A student who has met the objectives of the course will acquire an understanding of the issues and tasks involved in structured computer programming, data analysis, machine learning and process mining, so to be able to make informed decisions. The student will be able to write complex Python programs of various nature, with a focus on complex data analysis tasks like machine learning and process mining.
Prerequisites: No prerequisites for Module 1, while Modules 2 require knowledge on computer programming obtained attending Module 1.

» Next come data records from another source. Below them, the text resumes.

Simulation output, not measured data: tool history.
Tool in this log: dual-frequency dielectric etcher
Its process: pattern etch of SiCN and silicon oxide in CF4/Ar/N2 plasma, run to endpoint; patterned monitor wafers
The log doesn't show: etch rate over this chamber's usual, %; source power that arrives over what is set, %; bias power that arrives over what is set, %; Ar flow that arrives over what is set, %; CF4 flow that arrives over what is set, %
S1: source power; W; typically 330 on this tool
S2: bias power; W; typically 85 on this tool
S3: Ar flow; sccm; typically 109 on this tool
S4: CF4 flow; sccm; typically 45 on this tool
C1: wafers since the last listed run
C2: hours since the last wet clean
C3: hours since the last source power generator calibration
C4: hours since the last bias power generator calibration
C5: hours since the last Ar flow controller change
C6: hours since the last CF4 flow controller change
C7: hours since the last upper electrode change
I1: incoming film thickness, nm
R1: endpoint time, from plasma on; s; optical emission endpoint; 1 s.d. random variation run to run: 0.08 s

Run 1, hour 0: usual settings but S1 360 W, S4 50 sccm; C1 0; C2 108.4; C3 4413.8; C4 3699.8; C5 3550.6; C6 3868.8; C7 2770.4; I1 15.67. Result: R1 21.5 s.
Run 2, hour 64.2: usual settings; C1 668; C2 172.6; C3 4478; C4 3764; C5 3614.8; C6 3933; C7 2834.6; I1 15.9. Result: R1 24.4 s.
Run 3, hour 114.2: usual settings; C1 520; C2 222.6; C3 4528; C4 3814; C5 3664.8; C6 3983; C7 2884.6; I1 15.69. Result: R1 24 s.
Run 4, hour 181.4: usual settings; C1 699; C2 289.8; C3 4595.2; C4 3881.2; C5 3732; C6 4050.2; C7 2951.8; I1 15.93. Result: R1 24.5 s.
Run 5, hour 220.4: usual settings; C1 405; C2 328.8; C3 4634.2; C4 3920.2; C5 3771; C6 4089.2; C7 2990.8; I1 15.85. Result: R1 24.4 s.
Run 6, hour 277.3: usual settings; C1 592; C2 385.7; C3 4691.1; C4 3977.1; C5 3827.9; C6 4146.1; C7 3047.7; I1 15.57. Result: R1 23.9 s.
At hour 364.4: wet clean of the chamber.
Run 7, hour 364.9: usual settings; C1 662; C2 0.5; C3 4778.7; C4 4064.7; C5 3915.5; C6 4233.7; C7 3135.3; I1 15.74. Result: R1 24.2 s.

The course makes extensive use of online repositories and game-based e-learning platforms to
- GitHub Wiki: collect and distribute slides, coding examples, datasets, and further course material
- Colab: distribute and automatically provide feedback for coding assignments
- Kahoot: perform online quizzes to monitor the learning process
Where possible, we will also coordinate some content and Practicum activities with the courses Applied Statistics (run in parallel with M1) and Statistical Learning for Large Data Topics in Statistical Learning (whose M1 is run in parallel with our M2).
Suggested books are
- Learning Python, M. Lutz
- Python for Data Analysis, W. McKinney
- Statistics and Machine Learning in Python, E.Duchesnay, T.Löfstedt, F.Younes
- Process Mining: Data Science in Action, W. van der Aalst
We will employ Pyhton as the programming language and statistical software of choice for the course.
- Please visit the setup your machine entry on the right sidebar
Students can attend single modules, therefore there will be an evaluation for each module.
- Module 1: Evaluation will be based on individual oral examinations on the topics covered in the course, starting from the students' solutions to the weekly assignments.
- Module 2-ML: Evaluation will be based on oral examinations, starting from group project work and written reports to be held/handed in at the end of the course. Each group will use a given dataset (or propose one of interest) and apply to it techniques described during the course. The project report consists of a jupyterlab notebook as those used by the lecturers.
- Module 2-PM: To be decided.
Attendance: The course will be given in blended mode using
- the rooms specified in the general calendar
- remotely on WebEx. The recurrent meeting link is: https://santannapisa.webex.com/meet/a.vandin
Allievi Ordinari of Scuola Superiore Sant'Anna have to attend the classes in person, if not explicitly justified (e.g., Allievi abroad participating to the ERASMUS project).
- All other attendees are allowed to attend in person only if enough seats are available (information on this is going to be provided via email). Alternatively, they will have to attend remotely on WebEx (this should not affect the learning process: some previous editions of the course were run mostly online).